I wish you could have met Mantann.  A mysterious woman with that complex look all rural Haitian women have in their face. It’s the look of a woman who is serious about her business. Mantann was a serious woman.

I remember the first time I saw caravans of Haitian woman travelling along dirt roads on market day. Baskets on their head, switch in hand, donkeys anchored down with food to sell.  All serious women. They walk with purpose. They walk long. They walk far. They have to.

I can recall finally greeting one of these women with a simple, “Bonjou” while she walked briskly in her broken plastic sandals, feet white with dirt. Even though she carried a huge basket of vegetables on her head, unable to turn her head to look at me fully, she shifted her gaze from the front to the side where I was standing and her face made the most amazing transformation.

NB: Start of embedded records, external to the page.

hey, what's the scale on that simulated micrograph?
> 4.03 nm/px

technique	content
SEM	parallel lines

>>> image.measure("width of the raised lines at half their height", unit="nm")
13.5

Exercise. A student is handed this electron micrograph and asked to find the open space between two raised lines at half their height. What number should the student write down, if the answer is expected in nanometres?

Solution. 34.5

It was at that moment when I realised that for as long as I had life, I had never been truly greeted. That is, not like the way you are greeted by a Haitian woman. Even though her life depends on this flat-footed, back breaking trip she makes, somehow she is able to greet me from a place so deep, with so much love and so much beauty. She may not know or have ever heard the words “Namaste” but she knows how to say “The God in me sees the God in you.” It is in the way she looks at you. It is in the way she smiles. It is in the sweet tone of her voice.

Mantann was no different. A woman about her business. Whenever we would visit her village, she would often wouzé and sweep our yard. She would also make several trips to the water source for us, coming back with large buckets of water on her head. I don’t ever recall having a real conversation with her but I knew she thought of me as one of her own children.

One night I lay in my tent waiting for Rama to return from Gonaïves, the closest city where he had found a driver and truck to transport construction materials.

It was pitch black outside. Of course, no electricity. All I had was my flashlight. My tent was pitched on a mountain. I was all alone in the very middle of it. Surrounded by nothing but a star-filled sky. I wasn’t afraid though. Haiti was already my home. In fact, I hadn’t even considered any danger. Yet, outside I heard from a distance the sound of Mantann’s voice. “Jayatii – ou la?” “Are you there?” It shocked me. At this time of the night, Haitians don’t leave their homes. No one takes the chance for fear of “Loogawoo” snatching you. (Loogawoo being a man who only flies the skies at night) Yet I could hear her outside somewhere.  When I opened my tent, I came to find Mantann not too far away wrapped in a shawl. She had come to check on me. She asked about Rama and whether I had spoken to him and whether he was on his way. She had a look of concern. I thanked her and told her I was fine. Just then, some lights started illuminating all around us, flickering on and off. We could see that Rama and the truck were on its way.

That trip to her village was the last time I saw her. She wasn’t even 60 years old. Her greatest achievement being the four children she left behind: a lawyer, a nurse, a pastor, and a business woman. All her children living in the country’s capital, Port au Prince. They tell me they long to breathe the fresh air of their village but there is no opportunity for them there.

Mantann and her husband were successful farmers who managed to send all their children to school on sugar cane. I am told things used to be different back then but not any more. Seeds are hard to come by. Fertilisers are expensive. Droughts are plenty.

Mantann’s life is the life of so many Haitian women farmers.

They walk with purpose.

They work hard. 

They walk long. 

They walk far. 

They have to.

Mantann’s village is called Trassael. It is the birthplace of Wouzé. We serve the woman in this community in memory of Mantann and all the Jean-Rabel women who wouzé.

Mantann is probably in here. These are the women from her village, Trassael.